Local TV channels had been reporting that the Pakistani Taliban, or one of their affiliates, had claimed responsibility for the attacks.
Senior police officer Akram Naeem in Lahore said the interrogation of one of the arrested suspects revealed that the gunmen were involved with the Pakistani Taliban, which has staged attacks across the country for years. The 17-year-old suspect told police that the men had trained in the North Waziristan tribal region.
“Our initial investigation has found that they all belong to Tehrik-e-Taliban Pakistan,” or Pakistani Taliban movement, Naeem said. He said the suspect, “Abdullah alias Mohammad, was given terrorism training in Miran Shah” – the main city in North Waziristan tribal region.
US focus on North Waziristan
North Waziristan has long been filled with militant groups focused on battling US and NATO forces across the border in Afghanistan. But as the army has mounted operations against the Pakistani Taliban elsewhere in the lawless tribal belt, many in the group, which has focused on attacking Pakistan, have since set up shop in North Waziristan.

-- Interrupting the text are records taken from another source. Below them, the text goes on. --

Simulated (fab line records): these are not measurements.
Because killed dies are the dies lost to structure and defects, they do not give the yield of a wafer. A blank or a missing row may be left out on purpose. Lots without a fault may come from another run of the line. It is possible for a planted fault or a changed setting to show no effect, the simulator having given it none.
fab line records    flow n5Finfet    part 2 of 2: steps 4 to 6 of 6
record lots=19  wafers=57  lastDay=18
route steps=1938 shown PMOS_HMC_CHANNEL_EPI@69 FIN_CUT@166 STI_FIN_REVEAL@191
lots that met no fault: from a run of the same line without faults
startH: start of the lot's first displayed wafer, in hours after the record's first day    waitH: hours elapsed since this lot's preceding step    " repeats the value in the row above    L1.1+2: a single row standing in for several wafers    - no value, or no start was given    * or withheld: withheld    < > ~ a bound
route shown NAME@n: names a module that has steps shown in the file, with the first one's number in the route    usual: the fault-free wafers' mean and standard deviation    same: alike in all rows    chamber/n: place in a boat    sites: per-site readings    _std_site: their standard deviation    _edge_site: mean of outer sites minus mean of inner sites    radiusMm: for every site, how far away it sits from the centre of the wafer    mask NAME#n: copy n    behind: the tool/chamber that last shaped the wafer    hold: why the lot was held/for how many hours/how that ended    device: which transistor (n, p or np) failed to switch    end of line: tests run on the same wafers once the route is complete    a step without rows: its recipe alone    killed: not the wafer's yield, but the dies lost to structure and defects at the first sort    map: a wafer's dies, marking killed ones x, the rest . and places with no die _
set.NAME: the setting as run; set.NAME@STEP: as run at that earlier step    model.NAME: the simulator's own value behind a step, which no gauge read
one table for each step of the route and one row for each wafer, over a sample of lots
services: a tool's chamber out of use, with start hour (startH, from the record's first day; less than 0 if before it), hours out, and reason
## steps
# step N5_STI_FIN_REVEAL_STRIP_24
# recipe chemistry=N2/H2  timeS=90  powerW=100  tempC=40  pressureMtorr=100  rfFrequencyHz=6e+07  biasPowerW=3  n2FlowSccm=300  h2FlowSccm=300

That has given the US more ammunition to pressure Islamabad to launch an operation there, whereas in the past Pakistani officials had tried to avoid taking on the web of militants in that northwest region.
Akram would not rule out the possibility that Punjab province-based militant groups played a role as well, but would not mention any specific groups. The Pakistani Taliban have local affiliates and function as a coalition or network of militant organisations.
Meanwhile on Saturday, Ahmadi leaders in Pakistan demanded better government protection as they buried many of the victims. Waseem Sayed, a US-based Ahmadi spokesman, said it was the worst attack in the sect’s 121-year history.
The request could test the government’s willingness to take on hardline Islamists whose influence is behind decades of state-sanctioned discrimination against the Ahmadis in the Sunni Muslim-majority country.
“Are we not the citizens of Pakistan?” local Ahmadi leader Raja Ghalib Ahmad asked at the site of the attacks in the Garhi Shahu section of Lahore. “We do have the right to be protected, but unfortunately we were not given this protection.”
Ahmad called on the government to take action against the Pakistani Taliban.
Sect branded ‘heretics’ by some
The Ahmadis are reviled as heretics by some mainstream Muslims for their belief that their founder, Mirza Ghulam Ahmad, was a saviour foretold by the Koran.
Many Muslims say Ahmadis are defying the basic tenet of Islam that says Muhammad is the
final prophet, but Ahmadis argue that their leader was the saviour rather than a prophet.
The sect originated in 1889 in Qadian, a village in British-ruled India. It spread into Muslim-majority Pakistan after British India was partitioned and now claims 160 million adherants in 180 countries, according to a spokesman, Aslam Daud.
Under pressure from Islamists, Pakistan in the 1970s declared Ahmadis a non-Muslim minority. Pakistani Ahmadis – who number between three and four million – are prohibited from calling themselves Muslims or engaging in practices such as reciting Islamic prayers.
Mourners buried victims of the attacks at a sprawling graveyard in Rabwa, a headquarters of the Ahmadis 150km northwest of Lahore.
Hundreds of men, women and children wept near bodies covered with white sheets and lined up in an open area for the funeral.
In a sign of the sensitivity surrounding the sect, several Pakistani leaders who condemned the attacks did not refer specifically to the Ahmadis in their statements. TV channels and newspapers avoided the word “mosque” in describing the attacked sites, preferring “places of worship”.
Interior Minister Rehman Malik said the federal government had alerted Punjab province’s administration about threats to the Ahmadi community, and that the latest warning was sent on Wednesday.